By David J. Kent
Friday, October 27, 2023
On October 4, 1861, Lincoln observed the ascension of a balloon piloted by John LaMountain from General Benjamin Butler’s headquarters at Fort Monroe, Virginia. The balloon passes over Washington and lands 12 miles away in Maryland. While the sanctimonious LaMountain is sometimes accredited with having made the first report of useful intelligence on enemy activity, he was quickly overshadowed by other aeronauts, the Civil War name for balloon pilots.
Lincoln also looked to the skies to give every advantage to Union troops. Researcher Charles M. Evans notes that Pennsylvanian John Wise is often credited with being the first American to make significant contributions to the science of ballooning, including atmospheric conditions and construction. LaMountain had joined Wise in an attempt to cross the Atlantic Ocean in 1859, an attempt that started in St. Louis and got no further than upstate New York before spectacularly crashing in a violent storm. Wise was joined early in the war by James Allen. But it was Thaddeus Lowe who had the most success engaging Lincoln and getting a contract to form an air corps. Lowe hooked up with Smithsonian Secretary Joseph Henry, and together they impressed Lincoln enough to gain his support. Lincoln repeatedly tried to get his first secretary of war, Simon Cameron, and General-in-Chief Winfield Scott to employ Lowe. Lincoln wrote General Scott on July 25, 1861, saying, “Will Lieut. Genl. Scott please see Professor Lowe, once more about his balloon.” When Scott still failed to act, Lincoln reportedly became more assertive, ordering Scott to “facilitate his work in every way.” Lowe eventually fielded a dozen balloons and made over three thousand ascensions using tethered balloons inflated by portable hydrogen gas generators. Lincoln gave Lowe the civilian title of chief aeronaut of the Union Army.
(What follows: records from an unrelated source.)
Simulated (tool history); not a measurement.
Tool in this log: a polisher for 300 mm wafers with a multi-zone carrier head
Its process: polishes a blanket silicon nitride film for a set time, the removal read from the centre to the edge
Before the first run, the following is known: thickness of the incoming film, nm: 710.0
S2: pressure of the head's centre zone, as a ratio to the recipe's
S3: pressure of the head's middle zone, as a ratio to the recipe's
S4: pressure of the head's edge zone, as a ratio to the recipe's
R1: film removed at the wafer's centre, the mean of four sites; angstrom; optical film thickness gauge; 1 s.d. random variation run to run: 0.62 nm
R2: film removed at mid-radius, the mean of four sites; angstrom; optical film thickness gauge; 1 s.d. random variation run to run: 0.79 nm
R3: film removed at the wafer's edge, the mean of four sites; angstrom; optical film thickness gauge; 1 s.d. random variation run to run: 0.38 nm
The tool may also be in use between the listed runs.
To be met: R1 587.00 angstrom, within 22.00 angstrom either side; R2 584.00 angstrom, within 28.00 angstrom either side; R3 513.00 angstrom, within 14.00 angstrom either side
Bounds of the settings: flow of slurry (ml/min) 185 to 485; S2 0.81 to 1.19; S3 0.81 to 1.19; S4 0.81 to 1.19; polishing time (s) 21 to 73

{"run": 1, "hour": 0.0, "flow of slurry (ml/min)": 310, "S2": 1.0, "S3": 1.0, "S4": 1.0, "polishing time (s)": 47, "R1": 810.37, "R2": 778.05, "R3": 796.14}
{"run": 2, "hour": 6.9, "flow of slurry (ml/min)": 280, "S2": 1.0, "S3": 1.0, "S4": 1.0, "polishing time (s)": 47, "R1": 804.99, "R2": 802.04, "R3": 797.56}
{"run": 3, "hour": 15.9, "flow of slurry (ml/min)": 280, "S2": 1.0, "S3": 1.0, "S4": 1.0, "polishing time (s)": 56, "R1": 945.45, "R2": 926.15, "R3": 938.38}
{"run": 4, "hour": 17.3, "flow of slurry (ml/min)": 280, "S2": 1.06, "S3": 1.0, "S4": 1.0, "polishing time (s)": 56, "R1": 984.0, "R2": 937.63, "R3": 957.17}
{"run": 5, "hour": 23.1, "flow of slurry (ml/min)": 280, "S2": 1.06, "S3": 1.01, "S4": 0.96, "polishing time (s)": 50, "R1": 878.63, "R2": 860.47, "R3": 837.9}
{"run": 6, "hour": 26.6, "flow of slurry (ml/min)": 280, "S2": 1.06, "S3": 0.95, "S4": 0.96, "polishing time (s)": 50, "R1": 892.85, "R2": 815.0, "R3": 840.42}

Lowe was an effective self-promoter who knew whose favors to garner. Joseph Henry had gotten him in the front door, Lincoln had gotten him a contract with General Scott, and his greatest use of balloons for reconnaissance was during General McClellan’s Peninsula campaign. To ingratiate himself with McClellan, Lowe put a picture of the general on the back of one of his biggest balloons, the Intrepid. But Lowe used another gimmick—he ran a telegraph line to the tethered balloon to report back in real time enemy troop numbers and movements. To ensure he maintained connection with the highest authority, on June 16, 1861, Lowe lifted his balloon Enterprise up near the White House and sent a telegraph to Lincoln: “This point of observation commands an area near fifty miles in diameter. . . . I have the pleasure of sending you this first dispatch ever telegraphed from an aerial station and in acknowledging indebtedness to your encouragement for the opportunity of demonstrating the availability of the science of aeronautics in the military service of the country.”
There were others who promoted balloons to Lincoln, although he quickly realized that some of them were cranks. Beginning early in 1861 and continuing throughout the Civil War, the prolific Edward L. Tippett sent many letters to Lincoln touting every possible invention, including balloons for warfare. One letter seemed to have caught Lincoln at a bad time in February 1865. In a long rambling letter, Tippett wanted the opportunity to demonstrate to Lincoln “the practicability; by a mathematical problem, easy to understand; of the absolute existence, of a self-moving machine, yet to be developed for the glory of God, and the happiness of the human family.” Unimpressed, Lincoln endorsed the outside of the envelope: “Tippett: Crazy Man.”